One of the most basic concepts in curriculum design – and one we use extensively at SLA – is the idea of “backward mapping.” At its most basic, backward mapping means that you must have some idea of where  you want to go before you plan to get there. It is one of those common sense ideas that, when applied to a unit plan, makes things go much more smoothly.

The funny thing is I don’t think we do a great job of backward mapping when it comes to the notion of what we hope kids to get from school itself.

What is the purpose of school? What do we value, and what do we want for our kids?

If one were to look at the metrics that we measure, one would think that we value showing up (attendance,) reading and math (test scores,) doing what you’re told (grades) and finishing up (graduation rates.)  And on some level, that is what is valued in school today. But is that really what we value? And are learning those things really the best purpose of school?

At the parental level, parents want school to help their children to be able to succeed. Many CEOs would like schools – especially the public ones – to produce a steady supply of competent workers. And when we has the larger questions of what society needs from the children in school, the answer is everything from the idealistic – we need to citizens who can better our world – to the cynical – needs students were educated enough to become workers, but not so educated as to upset the status quo.

So school itself isn’t it that easy to backward map. When one unpacks the many pressure points on school, we find that the “end” that we have in mind for our students is not so clear-cut.

So what should we consider to be the goal of the modern school?

First, we must admit that which we do not know. We have to admit that we do not and cannot claim to know what the world our students will inherit will look like. So the notion that we can prepare kids for the 21st century workforce is both an act of hubris and a far too narrow goal. We have to admit that we are handing our children challenges, both environmental and social, that will require them to be far more  resourceful than we have had to be.

And so we must help them to become the citizens our world will need them to be. In many respects, the skills we want our students to be able to develop are no different than the best of what we have always wanted for our students, only now I do not believe we have the luxury of merely hoping for them without naming them.

If we are to embrace the notion that the purpose of school is to help students to become critically aware, fully realized citizens, then let us understand the skills that must then follow, and let us then rethink our schools and our curriculum and our assessments in an attempt to build the systems and structures that will help our students achieve those goals.
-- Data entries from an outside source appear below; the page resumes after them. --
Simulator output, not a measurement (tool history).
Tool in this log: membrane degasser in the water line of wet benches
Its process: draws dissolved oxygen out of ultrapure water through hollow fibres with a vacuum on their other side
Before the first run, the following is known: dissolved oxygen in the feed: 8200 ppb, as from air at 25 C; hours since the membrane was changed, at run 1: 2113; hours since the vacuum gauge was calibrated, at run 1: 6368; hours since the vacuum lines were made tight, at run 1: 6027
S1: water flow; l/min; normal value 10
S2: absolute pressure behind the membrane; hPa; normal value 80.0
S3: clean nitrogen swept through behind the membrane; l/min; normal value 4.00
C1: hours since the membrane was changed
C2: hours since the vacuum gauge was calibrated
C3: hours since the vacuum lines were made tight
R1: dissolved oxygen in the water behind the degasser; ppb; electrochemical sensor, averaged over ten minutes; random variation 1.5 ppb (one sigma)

Let us help our students develop an agility of mind because we can already see that the world is changing more and more rapidly.

Let us help our students develop their creativity, not just as artists, but as artisans as well, because we want our students to be able to be creators across whatever milieu are necessary.

Let us help our students become more thoughtful – truly full of thoughts, because we want them to be able to understand the complexity of the world around them and take deliberate action, aware of and willing to own the consequences of their actions.

Let us help our students develop wisdom because the world will need them to be far more wise than we have been. Let us help them to see that action without reflection, that invention without forethought has not led us to a sustainable world, and that they will have to be wise beyond their years to solve the problems they face.

Let us help our students develop their passions. Let us help them to see that care begets care, and that by being willing to fully engage in the world instead of ironically holding it at arm’s-length, they will live an enriching life and they will enrich the lives of those who come in contact with them.

And let us help them to be kind. Our students will live in a time where their community will be more broadly defined – more global, more diverse and more inclusive than any other time in human history. If our students learn empathy and kindness, they will have the opportunity to collaborate with and learn from more people than we could have ever dreamed.

The challenge is to backward map the schools that chase those goals. But it is a challenge worth taking.